From the record, it was apparent that the fire which was set at defendant’s apartment was set intentionally as there were three separate fires on the floor. One involved a pile of family pictures that had been burning, another was on the couch cushions, and another involved papers piled at the end of the parlor. A can of lighter fluid which was kept in a linen closet was near one of the three fires and the photographs which were on fire were family photographs which had been locked in the desk where defendant’s wife had left them that evening. Defendant denied setting the fires and testified that he went to the home, had a cup of coffee and went on to another *316tavern without noting any fire or anything unusual in the neighborhood.

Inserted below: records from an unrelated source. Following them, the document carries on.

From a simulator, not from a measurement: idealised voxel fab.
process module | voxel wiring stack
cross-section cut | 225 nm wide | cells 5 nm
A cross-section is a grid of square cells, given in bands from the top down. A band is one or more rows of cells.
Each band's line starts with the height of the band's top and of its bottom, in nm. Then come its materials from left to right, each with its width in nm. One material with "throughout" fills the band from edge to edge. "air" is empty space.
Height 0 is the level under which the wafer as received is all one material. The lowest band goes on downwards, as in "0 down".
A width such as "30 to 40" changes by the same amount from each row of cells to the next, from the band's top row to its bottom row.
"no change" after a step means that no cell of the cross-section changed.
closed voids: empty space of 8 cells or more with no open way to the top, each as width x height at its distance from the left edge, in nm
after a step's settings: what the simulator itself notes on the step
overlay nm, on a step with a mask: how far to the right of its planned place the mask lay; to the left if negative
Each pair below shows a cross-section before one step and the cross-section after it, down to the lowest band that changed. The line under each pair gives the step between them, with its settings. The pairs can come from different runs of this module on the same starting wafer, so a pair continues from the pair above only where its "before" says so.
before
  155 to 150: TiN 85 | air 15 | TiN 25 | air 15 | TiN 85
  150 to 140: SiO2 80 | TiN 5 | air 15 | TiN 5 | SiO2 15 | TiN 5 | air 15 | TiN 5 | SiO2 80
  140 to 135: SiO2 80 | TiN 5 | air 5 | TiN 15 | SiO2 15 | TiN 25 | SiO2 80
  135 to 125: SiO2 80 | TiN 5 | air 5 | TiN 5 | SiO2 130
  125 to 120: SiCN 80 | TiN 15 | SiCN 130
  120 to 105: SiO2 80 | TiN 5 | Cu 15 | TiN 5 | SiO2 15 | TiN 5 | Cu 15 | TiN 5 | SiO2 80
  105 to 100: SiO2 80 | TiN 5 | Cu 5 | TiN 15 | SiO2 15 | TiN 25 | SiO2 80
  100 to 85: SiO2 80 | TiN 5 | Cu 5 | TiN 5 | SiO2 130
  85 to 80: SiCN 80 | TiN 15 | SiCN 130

The question for review which arises in the case is whether the admission of the testimony of the conversation between the defendant and his wife (through testimony of his wife) as to his threat to “burn everything I loved,” was proper or whether it was confidential and, therefore, incompetent under the provisions of the 1963 Ill Rev Stats, c 38 § 155-1. The Statute under consideration provides specifically as follows:

“In all criminal cases, husband and wife may testify for or against each other: provided, that neither may testify as to any communication or admission made by either of them to the other or as to any conversation between them during coverture, except in cases where either is charged with an offense against the person or property of the other or in case of wife abandonment or where the interest of their child or children are directly involved, or as to matters in which either has acted as agent of the other.”

Both parties cite the case of People v. Palumbo, 5 Ill 2d 409, 125 NE2d 518, which is the leading case upon the subject, and both the People and the defendant contend that this case is authority for the position taken by the People (that the conversation was properly admitted into evidence) and by the defendant (that it was erroneous to permit such testimony). In People v. Palumbo, supra, a person named Martello went to the home of defendant and his wife to purchase narcotics. He had $5 in marked bills. Martello testified that defendant’s wife admitted him into the kitchen and also that in the presence of both defendant and his wife he asked defendant’s wife if she had any “stuff.” The wife testified that her husband directed her to go into the bedroom and get the package of narcotics since she was closer to the bedroom. The wife then went into the bedroom, got the package lying *317on the dresser and handed it to the defendant. She also testified that defendant handed the package to Martello and Martello gave defendant $5. Defendant stated that, although he was in the kitchen, he did not hear the conversation between Martello and his wife or know what occurred between them. On appeal, an issue was the admissibility of evidence of the conversation which followed between defendant’s wife and defendant (as related by defendant’s wife).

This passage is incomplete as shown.